Forecast for Hermine
Hermine doesn't have much time over water before it comes ashore, which is a good thing. Hermine is organizing rapidly, and has a shot at reaching hurricane strength before the center moves ashore late tonight, near midnight. Neither the GFDL or HWRF models develop Hermine into a hurricane, but the HWRF model does predict that tropical storm force winds of 39+ mph will affect the coast as far north as Corpus Christi, Texas. Heavy rain will be the main threat from Hermine, though isolated tornadoes may also cause damage, particularly over South Texas. Hermine is expected to accelerate through Central Texas Tuesday and Wednesday, and the storm's rains will help alleviate moderate to severe drought conditions affecting Central Texas.


Figure 1. Early afternoon radar image of Tropical Storm Hermine.

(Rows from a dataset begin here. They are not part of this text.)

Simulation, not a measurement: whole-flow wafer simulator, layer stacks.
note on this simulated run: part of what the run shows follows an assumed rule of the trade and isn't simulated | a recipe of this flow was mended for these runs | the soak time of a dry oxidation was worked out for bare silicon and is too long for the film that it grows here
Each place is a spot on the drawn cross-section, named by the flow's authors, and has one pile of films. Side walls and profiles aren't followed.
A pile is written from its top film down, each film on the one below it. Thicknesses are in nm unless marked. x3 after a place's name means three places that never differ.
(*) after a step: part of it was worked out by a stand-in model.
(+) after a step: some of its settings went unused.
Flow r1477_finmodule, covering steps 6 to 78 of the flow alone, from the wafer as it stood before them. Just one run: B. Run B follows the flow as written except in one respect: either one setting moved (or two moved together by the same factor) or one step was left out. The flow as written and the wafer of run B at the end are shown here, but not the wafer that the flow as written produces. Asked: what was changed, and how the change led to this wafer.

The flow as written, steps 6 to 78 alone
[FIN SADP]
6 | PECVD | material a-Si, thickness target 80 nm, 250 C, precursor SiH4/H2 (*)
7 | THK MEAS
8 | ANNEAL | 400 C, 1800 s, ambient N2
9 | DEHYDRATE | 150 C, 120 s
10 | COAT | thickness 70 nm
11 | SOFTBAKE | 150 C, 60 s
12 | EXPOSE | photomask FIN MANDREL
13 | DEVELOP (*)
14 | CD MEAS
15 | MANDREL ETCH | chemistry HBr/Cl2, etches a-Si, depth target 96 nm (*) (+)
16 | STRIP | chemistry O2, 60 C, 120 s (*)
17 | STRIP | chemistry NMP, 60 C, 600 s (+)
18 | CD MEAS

Gaston continues to suffer from dry air
The remains of Tropical Storm Gaston are now approaching the northern Lesser Antilles, and residents can expect a few heavy rain showers and wind gusts up to 40 mph beginning late this afternoon and continuing into the night. A pass from the ASCAT satellite this morning at 9:03 am EDT showed a large region of 25 mph winds on the north side of Gaston's circulation, and these winds will move into the northern Lesser Antilles late this afternoon. Latest radar out of Martinique doesn't show much in the way of heavy rain, and satellite imagery confirms that the thunderstorm activity associated with Gaston's remains is quite sparse. Gaston does have developed a well-organized surface circulation, but not enough heavy thunderstorm activity to be considered a tropical depression. A large amount of dry air surrounds Gaston's remains on all sides, as seen on water vapor satellite loops.


Figure 2. Morning satellite image of the remains of Gaston, approaching the Lesser Antilles Islands.

Forecast for Gaston
Dry air will continue to be the major impediment to development for Gaston, and the system is unlikely to become a tropical depression today. However, wind shear, which is currently a moderate 10 knots, is forecast by the latest SHIPS model run to fall very low, 0 - 5 knots, tonight through Wednesday. With almost no wind shear affecting it, Gaston will a better chance of keeping the moisture from its heavy thunderstorms near it core on Tuesday. This will insulate the storm from the dry air surrounding it. The atmosphere is also moister in the eastern Caribbean, further increasing the chances of development. I believe it is probable Gaston will become a tropical depression again on Tuesday. NHC is currently giving Gaston a 70% chance of developing into a tropical depression by Wednesday, which is a reasonable forecast. The models don't give much support for Gaston surviving past Wednesday, since many of them have the storm hitting the rugged island of Hispaniola, disrupting the storm.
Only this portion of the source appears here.